By Bill Anderson, FCCA, Chief Executive Officer, Assetica — 2026-07-08
South African owners relocating to Dubai face valuation at four points: the SARS exit charge (deemed CGT disposal on ceasing tax residency), Reserve Bank exchange control and tax clearance, the AED 2 million Golden Visa threshold, and selling the business. What each requires and how to keep the SARS and UAE numbers consistent.
When you cease South African tax residency, SARS deems you to have disposed of your worldwide assets at market value on the day before cessation and levies capital gains tax on the gain. Your shares in a private South African company are included, so their market value on the cessation date directly determines the CGT. South African immovable property is excluded, but operating businesses and share portfolios are inside the charge. Transfer at a guessed number and SARS can substitute its own value with interest and penalties. An independent, standards-based valuation dated to the cessation is what makes the figure defensible.
Moving business or investment proceeds out of South Africa runs through the Reserve Bank's exchange control framework: up to R1 million a year under the single discretionary allowance and up to R10 million under the foreign investment allowance, the latter needing a SARS tax compliance status pin. Where amounts are large or come from a business sale, the bank and SARS want to see how the value was established. A credible valuation supports the tax clearance and outward transfer and prevents the delays that catch owners who cannot evidence what the business was worth.
The Golden Visa business route requires an independent valuation confirming your shareholding is worth at least AED 2 million net of debt, roughly R10 million, formatted for the GDRFA. This is a different report from the SARS exit valuation: it isolates your specific stake and must come from an independent firm working to recognised standards. A South African CA letter does not satisfy the GDRFA, just as a UAE visa report does not satisfy SARS. Most owners need both, and the risk is divergence between the two numbers for the same business.
The evidence set spans both countries: audited or reviewed South African financials, the shareholding and shareholders agreement, management accounts and bank statements, and the UAE entity's licence once it exists. Valuers apply the income approach (DCF), the market approach (comparable multiples adjusted for the South African discount rate and country risk) and the asset-based approach as a floor, reconciling them into a defensible range. For the Golden Visa the report isolates your specific stake against the AED 2 million threshold. Assetica prepares these to RICS and IVS standards, recognised by SARS advisors, South African banks and the GDRFA.
Do I pay tax in South Africa when I emigrate to Dubai?

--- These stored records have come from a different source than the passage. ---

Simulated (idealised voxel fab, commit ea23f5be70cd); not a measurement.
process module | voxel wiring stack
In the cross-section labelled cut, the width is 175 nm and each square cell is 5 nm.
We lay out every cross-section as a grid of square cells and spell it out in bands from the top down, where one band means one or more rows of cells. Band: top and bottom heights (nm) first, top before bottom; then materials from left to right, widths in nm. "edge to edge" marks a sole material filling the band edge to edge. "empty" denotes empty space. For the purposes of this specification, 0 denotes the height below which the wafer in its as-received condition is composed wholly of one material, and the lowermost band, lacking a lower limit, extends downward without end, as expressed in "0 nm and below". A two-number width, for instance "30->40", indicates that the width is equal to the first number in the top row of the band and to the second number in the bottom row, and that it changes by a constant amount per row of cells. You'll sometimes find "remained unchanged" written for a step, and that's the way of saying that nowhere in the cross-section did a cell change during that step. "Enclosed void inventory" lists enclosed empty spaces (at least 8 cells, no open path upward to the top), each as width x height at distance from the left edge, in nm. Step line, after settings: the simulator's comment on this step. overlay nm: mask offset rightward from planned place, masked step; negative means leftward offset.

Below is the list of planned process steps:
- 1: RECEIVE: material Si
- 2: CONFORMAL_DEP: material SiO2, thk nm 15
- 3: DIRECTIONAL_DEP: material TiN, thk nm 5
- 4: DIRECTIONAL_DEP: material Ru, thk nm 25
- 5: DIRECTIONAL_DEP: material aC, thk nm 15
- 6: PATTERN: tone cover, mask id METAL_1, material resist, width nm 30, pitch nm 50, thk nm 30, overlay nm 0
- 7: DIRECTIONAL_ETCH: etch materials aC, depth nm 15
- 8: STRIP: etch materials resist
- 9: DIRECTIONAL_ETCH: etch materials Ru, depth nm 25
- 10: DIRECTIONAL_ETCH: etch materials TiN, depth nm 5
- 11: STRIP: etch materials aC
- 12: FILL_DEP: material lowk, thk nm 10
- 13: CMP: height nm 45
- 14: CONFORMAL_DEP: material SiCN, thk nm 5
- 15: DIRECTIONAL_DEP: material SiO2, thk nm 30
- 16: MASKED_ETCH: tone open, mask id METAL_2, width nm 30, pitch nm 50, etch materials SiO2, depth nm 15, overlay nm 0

When you cease South African tax residency, SARS deems you to have disposed of your worldwide assets at market value and levies capital gains tax on the gain (the exit charge). Your shares in a private company are included, so their market value on the cessation date drives the CGT. South African immovable property is excluded. A dated, independent valuation makes the figure defensible to SARS.
Is a South African CA valuation accepted for the UAE Golden Visa?
No. The GDRFA expects an independent valuation from a recognised valuation firm, isolating your specific shareholding net of debt and formatted for the UAE. A South African CA or auditor letter serves the SARS and Reserve Bank side but does not satisfy the GDRFA. Most relocating owners need both reports, built from one consistent underlying value.
How much is the AED 2 million Golden Visa threshold in rand?
Roughly R10 million at current exchange rates (AED 2 million is about USD 545,000). The threshold applies to your own equity in the business net of debt, not the company's total value or its revenue.
Can I move the proceeds of my business sale to the UAE?
Yes, through the Reserve Bank's foreign investment allowance (up to R10 million a year, with a SARS tax compliance status pin) and the single discretionary allowance (R1 million a year). Large transfers from a business sale are smoother when you can evidence the value with an independent valuation, which supports both the tax clearance and the outward transfer.